But suppose an employer persuades an eligible employee not to take FMLA leave because she is needed at work. This, too, can result in liability under the FMLA, as illustrated by a recent decision by the Eleventh Circuit Court of Appeals, Evans v. Books-A-Million, Case No. 13-10054 9 (11th Cir., August 8, 2014).
Tondalaya Evans was employed by Books-A-Million as Payroll and Insurance Manager. Evans became pregnant and advised Books-A-Million that she wanted to take FMLA leave. But Evans was involved in the implementation of a new ADP payroll system, and her supervisor, Sandi Meeks, repeatedly told Evans that she “really needed” Evans to continue to work on the new system. Evans felt she had no choice but to continue to work from home after the birth of her child, and she did so, but Meeks became frustrated with Evans’ lack of progress. Shortly after Evans returned to work, she was told that she was being reassigned to the newly-created position of Risk Manager because Meeks wasn’t pleased with the ADP implementation. Evans declined the Risk Manager position, for which she had no experience and which required travel, and Books-A-Million terminated her employment. Evans sued under the FMLA. The district court granted Books-A-Million’s motion for summary judgment, reasoning that, even if Books-A-Million interfered with Evans’ FMLA rights, she could not state an FMLA claim, because she had been paid during the time she would have been on FMLA leave and therefore suffered no loss of income from the interference.

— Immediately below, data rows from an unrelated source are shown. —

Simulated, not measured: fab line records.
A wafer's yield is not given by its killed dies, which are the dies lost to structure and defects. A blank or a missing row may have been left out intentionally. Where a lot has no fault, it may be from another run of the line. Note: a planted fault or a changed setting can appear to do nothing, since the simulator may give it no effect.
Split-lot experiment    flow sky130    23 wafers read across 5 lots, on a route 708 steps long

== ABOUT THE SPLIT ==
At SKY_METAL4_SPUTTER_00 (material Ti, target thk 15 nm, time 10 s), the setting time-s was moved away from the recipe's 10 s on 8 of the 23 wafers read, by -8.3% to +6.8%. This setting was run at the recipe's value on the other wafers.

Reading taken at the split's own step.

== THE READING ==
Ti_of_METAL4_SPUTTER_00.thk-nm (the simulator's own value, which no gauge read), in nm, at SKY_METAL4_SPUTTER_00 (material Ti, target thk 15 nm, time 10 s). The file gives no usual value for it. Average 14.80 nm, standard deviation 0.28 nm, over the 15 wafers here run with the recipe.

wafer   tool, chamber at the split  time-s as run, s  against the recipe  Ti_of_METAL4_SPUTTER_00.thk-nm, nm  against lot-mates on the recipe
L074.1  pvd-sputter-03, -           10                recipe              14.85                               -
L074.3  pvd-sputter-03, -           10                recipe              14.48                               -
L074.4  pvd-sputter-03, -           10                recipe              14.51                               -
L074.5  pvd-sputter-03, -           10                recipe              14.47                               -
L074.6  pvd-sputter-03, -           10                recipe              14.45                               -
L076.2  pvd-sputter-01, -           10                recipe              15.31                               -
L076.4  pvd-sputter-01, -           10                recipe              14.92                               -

On appeal, the Eleventh Circuit reinstated Evans’ FMLA claim. Citing the Supreme Court’s decision in Ragsdale v. Wolverine World Wide, Inc., 535 U.S. 81, 89 (2002), the court noted that an FMLA plaintiff can prevail by proving that her employer interfered with the exercise of her FMLA rights “and that she was prejudiced thereby.” Such prejudice, the Eleventh Circuit noted, need not take the form of monetary damages. “It seems plain to us[,]” the court wrote, “that if an employer coerces an employee to work during her intended FMLA leave period and, subsequently, reassigns her based upon her allegedly poor performance during that period, the employee may well have been harmed by the employer’s FMLA violation.” In addition, the court noted, “[a] reasonable fact finder could conclude that Evans’ reassignment constituted an unlawful act of interference with her FMLA right to be reinstated to her former position.”
The Evans case illustrates that interference under the FMLA can take different forms; it can even take place with the employee’s consent. Employers would be well advised not to pressure employees to forego their FMLA rights, even if they are “really needed” at work. An employee’s right to FMLA leave trumps the employer’s business needs.